Shares of Mittal Steel (MT) Sold at $41.91

Posted in Investing at 12:06 pm

On January 18, 2006, I purchased a whopping 25 shares of Mittal Steel (MT) for $27.92. My target price was a zealous $40.

After going through various ups and downs with the company, I decided to put a 5% trailing stop loss when the stock neared the high 39s. I tightened it to 4% shortly thereafter.

After a drop over the weekend, the stock sold at $41.91 this morning.

My gain was 50.1%, or a gain of $349.75. However, I will be heavily taxed due to my buying it in January.

I bought this stock when getting back into investing after a very long lay-off. It was obviously a great purchase, and definitely entertaining to watch the dramatic news as Mittal bought Arcelor Steel in hostile fashion (my style).

I will continue to watch MT. If it cycles again, you can be assured that I’ll buy it under $30. The steel industry is fun to follow, as it consolidates and the players become bigger and more efficient. Lakshmi Mittal is a total badass, and I have no problem investing in him, possibly for the long-term next time.

As you can see from the chart, I learned my lesson earlier on. Regardless of the amount of money, a 50% gain is nothing to laugh about. Hell, a 20% gain is nothing to laugh about. I could have re-bought at my original position with way more stock and sold it again. Thus, I learned to use the trailing stop loss to stop my greed.

My future strategies will be to invest in solid companies that are currently disliked by the mainstream — a contrarian view that I love, right out of Benjamin Graham’s arsenal. I will continue to be greedy, but only on the buying side. If a stock isn’t cheap enough for me to buy, then I won’t do it. I will greedily lower my buying price. But for selling, I will be smart and take my gains if they’re big while I can.

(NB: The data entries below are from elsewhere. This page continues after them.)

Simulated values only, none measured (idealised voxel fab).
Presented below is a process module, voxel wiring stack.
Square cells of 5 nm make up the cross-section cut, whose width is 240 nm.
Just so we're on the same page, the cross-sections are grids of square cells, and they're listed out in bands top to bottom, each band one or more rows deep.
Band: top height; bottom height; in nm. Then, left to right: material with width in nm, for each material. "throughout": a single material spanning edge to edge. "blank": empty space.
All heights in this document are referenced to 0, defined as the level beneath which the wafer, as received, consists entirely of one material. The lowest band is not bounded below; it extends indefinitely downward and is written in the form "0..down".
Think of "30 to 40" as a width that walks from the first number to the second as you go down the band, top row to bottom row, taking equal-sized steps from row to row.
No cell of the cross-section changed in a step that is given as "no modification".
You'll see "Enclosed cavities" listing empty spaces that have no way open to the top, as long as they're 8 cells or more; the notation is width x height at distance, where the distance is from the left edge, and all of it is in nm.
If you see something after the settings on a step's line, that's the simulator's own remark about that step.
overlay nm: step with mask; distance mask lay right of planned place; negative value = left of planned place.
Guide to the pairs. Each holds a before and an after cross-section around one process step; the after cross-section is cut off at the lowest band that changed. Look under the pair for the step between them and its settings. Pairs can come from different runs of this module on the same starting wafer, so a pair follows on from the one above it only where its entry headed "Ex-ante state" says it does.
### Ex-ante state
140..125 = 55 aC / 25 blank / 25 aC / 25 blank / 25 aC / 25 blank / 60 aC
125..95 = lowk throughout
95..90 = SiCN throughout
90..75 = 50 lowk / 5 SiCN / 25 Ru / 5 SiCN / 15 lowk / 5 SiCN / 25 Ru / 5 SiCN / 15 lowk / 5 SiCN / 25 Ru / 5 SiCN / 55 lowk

Charting software used is Charter, from my good man Frank over at www.technicator.net

1 Comment »

  1. Uncle Anthony said,

    11.18.06 at 10:04 am

    Good pick. Sounds like you did your homework. At your age the aggressive approach is sound, but be careful of the greed. Sounds like you passed over the fear. The IRS will be happy to hear from you (especially with a short term gain). The hate stocks I have done well in are the tobacco stocks i.e MO, CG, and RAI. Over 100% gains in 3 years, plus a hefty dividend that keeps being increased every year.